New York State suffers from some of the highest property taxes in the nation. As the Chair of the Committee on Real Property Taxation, I am committed to working on solutions which will lessen the tax burden on New Yorkers.
As local governments continue to rely on property taxes as their main source of income, New Yorkers are facing sky-rocketing real property tax bills. This is resulting in the very real threat of default on property taxes or forced sale of home for taxpayers across the state.
I have introduced bills to address the high property tax rates in New York State. My circuit breaker bill, A1941, would control property taxes by establishing maximum residential real property taxes in relation to personal household income. Section 1 of this bill amends Section 606 of New York State Tax Law to provide for a real property tax credit based on household income and the percentage that a household pays for all real property taxes.
For the City of New York and the counties of Nassau, Suffolk, Rockland, Westchester, Putnam, Orange and Dutchess households which make $120,000 or less would receive an income tax credit of 70% on property taxes paid in excess of 6% of the household income. Homes with household income ranging from $120,001-$175,000 would receive the income tax credit on property taxes paid in excess of 7%. Households which make $175,001-$250,000 would receive the same income tax credit for property taxes in excess of 8%. Households making more than $250,001 would not receive this income tax credit. For all other counties in New York State the same 70% income tax credit would be available on property taxes paid in excess of 6%, 7%, and 8% but the qualifying income ranges are $90,000 or less, $90,001-$150,000, $150,001-$250,000, and $250,001 and above respectively.

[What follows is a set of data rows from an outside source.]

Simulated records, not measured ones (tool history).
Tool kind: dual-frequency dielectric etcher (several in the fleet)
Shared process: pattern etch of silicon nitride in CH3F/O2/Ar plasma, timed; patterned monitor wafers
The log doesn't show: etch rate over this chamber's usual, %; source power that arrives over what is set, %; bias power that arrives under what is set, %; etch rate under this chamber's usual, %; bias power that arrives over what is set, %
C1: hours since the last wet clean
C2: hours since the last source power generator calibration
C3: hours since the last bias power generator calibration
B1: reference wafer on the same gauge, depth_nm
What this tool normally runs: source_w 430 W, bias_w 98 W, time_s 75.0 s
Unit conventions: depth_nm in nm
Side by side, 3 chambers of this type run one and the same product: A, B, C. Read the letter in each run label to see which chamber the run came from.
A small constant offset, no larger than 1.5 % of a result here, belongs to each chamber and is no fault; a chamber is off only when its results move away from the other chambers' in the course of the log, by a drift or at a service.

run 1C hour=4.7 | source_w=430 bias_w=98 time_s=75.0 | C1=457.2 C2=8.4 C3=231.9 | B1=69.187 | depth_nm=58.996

To qualify for this income tax credit, each taxpayer must live in his/her home for no less than five years and the home must be the main residence. Also, residents would continue to be eligible for the Basic and Enhanced STAR exemptions on their school taxes.
Shared Services Equals Shared Savings
As a way to lessen the burden passed on to taxpayers, many municipalities have entered into shared services agreements throughout New York State. These agreements have resulted in millions of dollars in savings for taxpayers. I have introduced legislation, A6266, which will give school districts more flexibility in providing non-educational services more efficiently by working in cooperation with municipal governments. This bill allows school districts to be included in the types of corporations and districts which are allowed to enter into shared services agreements by amending Subdivision 1 of section 119-o of the general municipal law. The inclusion of school districts in these types of agreements will allow for both the municipalities and school districts to pass on the savings to taxpayers within the school district.
Unfunded Mandates Burden Local Municipalities
All too often the state will impose program and service requirements on local governments without realizing the fiscal impact of these requirements. These unfunded mandates require municipalities, which already are experiencing budget shortfalls due to the recent economic crisis, to rely on property taxes and regressive sales taxes to fund these new mandated services. I have introduced legislation, A5459, which would require the state to include an appropriation to cover reasonable and necessary costs with bills that would have an impact of $10,000 or more on one locality or more than $100,000 in total. The appropriation can be overridden after a public hearing and a three-fifths vote of both houses. The state, with its ability to utilize a wide tax base, is in a better position to fund certain required services. This will shift the burden from local municipalities and allow for the easing of property taxes in a given region.